08-21-2025, 08:18 PM
(08-20-2025, 06:56 PM)KevinL Wrote: My understanding is that the 'consultancy model' so common in North America is a big part of the issue - governments have gradually let in-house expertise go away to the private sector, and thus for anything deeply technical they must hire that expertise at a premium.
If instead, say, the provincial government kept a large team of civil servants with the relevant knowhow in-house that cities, regions, or other agencies could call upon, that could bring broader savings overall (and help establish standards provincewide). This expertise could extend to not just designers and engineers, but actual builders and contractors, who could lean on those provincial standards to bulk purchase and mass produce standard infrastructure elements.
But that system has a lot of up-front cost, and our current brand of politics frowns on such long-term thinking. Alas.

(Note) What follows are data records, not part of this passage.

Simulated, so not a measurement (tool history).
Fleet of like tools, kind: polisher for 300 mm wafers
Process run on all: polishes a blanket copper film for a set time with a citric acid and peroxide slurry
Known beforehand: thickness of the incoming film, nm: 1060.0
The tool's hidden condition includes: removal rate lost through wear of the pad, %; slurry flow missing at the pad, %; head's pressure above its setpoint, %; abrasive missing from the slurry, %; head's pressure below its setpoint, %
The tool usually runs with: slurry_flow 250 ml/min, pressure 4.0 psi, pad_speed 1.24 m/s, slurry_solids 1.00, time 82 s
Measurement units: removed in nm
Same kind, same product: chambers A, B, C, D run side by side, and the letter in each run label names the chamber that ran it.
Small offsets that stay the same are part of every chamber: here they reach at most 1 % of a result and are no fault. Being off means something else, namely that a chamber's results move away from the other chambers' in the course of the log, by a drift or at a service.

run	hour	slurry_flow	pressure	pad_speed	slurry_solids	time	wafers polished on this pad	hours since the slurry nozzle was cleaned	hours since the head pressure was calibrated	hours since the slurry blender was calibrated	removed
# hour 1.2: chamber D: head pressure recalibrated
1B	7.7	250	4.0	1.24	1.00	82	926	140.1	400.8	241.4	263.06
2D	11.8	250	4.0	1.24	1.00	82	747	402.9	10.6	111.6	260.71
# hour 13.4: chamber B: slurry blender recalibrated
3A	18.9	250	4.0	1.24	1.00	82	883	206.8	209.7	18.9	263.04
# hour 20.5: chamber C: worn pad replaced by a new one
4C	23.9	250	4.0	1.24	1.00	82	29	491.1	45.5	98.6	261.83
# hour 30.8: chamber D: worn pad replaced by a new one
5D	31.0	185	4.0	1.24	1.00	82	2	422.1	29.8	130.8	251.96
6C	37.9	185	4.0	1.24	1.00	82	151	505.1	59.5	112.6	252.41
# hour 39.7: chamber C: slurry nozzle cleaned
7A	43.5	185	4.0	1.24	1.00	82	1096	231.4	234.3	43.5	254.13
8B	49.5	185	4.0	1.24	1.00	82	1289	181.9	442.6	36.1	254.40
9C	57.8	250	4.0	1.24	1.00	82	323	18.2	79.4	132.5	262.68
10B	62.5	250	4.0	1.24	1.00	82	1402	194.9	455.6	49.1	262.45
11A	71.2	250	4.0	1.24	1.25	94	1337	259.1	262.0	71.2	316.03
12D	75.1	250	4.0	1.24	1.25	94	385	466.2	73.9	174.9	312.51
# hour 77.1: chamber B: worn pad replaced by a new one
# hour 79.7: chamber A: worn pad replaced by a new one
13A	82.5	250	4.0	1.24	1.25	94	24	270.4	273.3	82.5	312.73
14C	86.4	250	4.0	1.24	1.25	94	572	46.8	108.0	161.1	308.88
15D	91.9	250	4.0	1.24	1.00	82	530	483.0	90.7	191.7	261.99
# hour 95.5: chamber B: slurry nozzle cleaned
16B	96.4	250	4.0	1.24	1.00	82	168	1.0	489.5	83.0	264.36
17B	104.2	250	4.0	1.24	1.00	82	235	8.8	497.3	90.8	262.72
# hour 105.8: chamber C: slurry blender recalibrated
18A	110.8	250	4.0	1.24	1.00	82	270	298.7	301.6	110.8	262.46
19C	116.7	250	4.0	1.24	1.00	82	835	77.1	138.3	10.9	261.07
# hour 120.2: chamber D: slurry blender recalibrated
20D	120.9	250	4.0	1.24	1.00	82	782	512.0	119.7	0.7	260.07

I read something about this in industry too. From dan hon's newsletter and developing capacity---in this case, for software development:
"Some organizations do. They also take the opportunity to outsource all software development. You can then lay off all your software development capacity. It saves money, after all. Why not leave the software making to the people who concentrate on that?
But that’s not what it looks like Vox did. What Vox did was start working on the next thing, the next bet for what would make them distinctive. And that’s this Communities product."
I kind of think it's what MBAs say to do but it's not actually good. There should really be more in-house expertise for a bunch of things.